A pair of 1970s TV movies about the creepy crawly threat of savage bees and panic-inducing ants.
Returning to the classic double bill, this time around we’ve taken a bit of a liberty – here’s a pairing that never was, but perhaps should’ve been. Killer bees and feisty ants combine in a pair of TV movies that are not exactly classic but nevertheless are prime examples of the insect horror movie, which seemed to find a home on USTV during the 1970s.
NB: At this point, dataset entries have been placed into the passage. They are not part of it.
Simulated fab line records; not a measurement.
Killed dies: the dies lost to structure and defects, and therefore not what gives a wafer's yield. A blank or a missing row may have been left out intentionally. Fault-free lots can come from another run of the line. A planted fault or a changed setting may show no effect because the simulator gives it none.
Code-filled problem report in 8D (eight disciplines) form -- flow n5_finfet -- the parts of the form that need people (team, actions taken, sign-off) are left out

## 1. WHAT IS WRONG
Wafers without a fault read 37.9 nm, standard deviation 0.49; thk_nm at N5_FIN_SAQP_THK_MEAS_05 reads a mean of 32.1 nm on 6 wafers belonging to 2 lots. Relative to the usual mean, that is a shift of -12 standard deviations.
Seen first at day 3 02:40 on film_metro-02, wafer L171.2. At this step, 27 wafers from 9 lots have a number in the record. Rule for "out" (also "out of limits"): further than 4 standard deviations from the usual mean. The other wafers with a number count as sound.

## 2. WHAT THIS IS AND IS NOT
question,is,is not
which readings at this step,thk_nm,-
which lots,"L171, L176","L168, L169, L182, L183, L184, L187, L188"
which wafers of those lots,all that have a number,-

Bee movies have not exactly had a good time of it in general. After the 1960s shocker The Deadly Bees, the genre found a home on TV, perhaps where its miniature horrors could best be experienced*. The Killer Bees led the way in 1974 and for all its faults, clearly had enough of an impact for The Savage Bees to emerge a few years later. Unexpectedly, the film found itself playing in UK cinemas, as very much the bottom half of a double bill with The Incredible Melting Man. It’s to be hoped that the film was shown first because I can’t imagine that audiences who had just experienced the gloopy delights of the Melting Man would have much patience for a plodding bee flick. In the US, the film was successful enough to justify a sequel – Terror Out of the Sky was shown in 1978 and followed directly from the events of this movie. This film did not get a theatrical release in the UK, instead appearing as part of ITV’s endless series of TV movie thrillers, Murder Mystery and Suspense.
It Happened at Lakewood Manor swapped out the bees for bitey ants and spent a lot of time on disaster movie soap opera character-building before getting down to the action. Like The Savage Bees, it needed rather more horror and rather less chat, but once it gets going the film is pleasingly absurd. Unusually for a TV movie, it comes with various titles. Perhaps the ‘it’ that happened at Lakewood Manor was seen as too vague for excitement-hungry viewers and the film was soon retitled Panic at Lakewood Manor. Even this proved to be too ambiguous and for the VHS and subsequent home video releases, the film was given the rather blunter, to-the-point title of Ants!
Neither of these films is a classic – let’s warn you of that upfront – but for fans of trashy TV movies and animal attack movies and novels, there is enough amusement to be had from them.
* The 1978 film The Swarm was an all-star bee movie that was a box office bomb that signalled the beginning of the end of the disaster film, perhaps proving that paying audience wanted something more than killer bees on the big screen.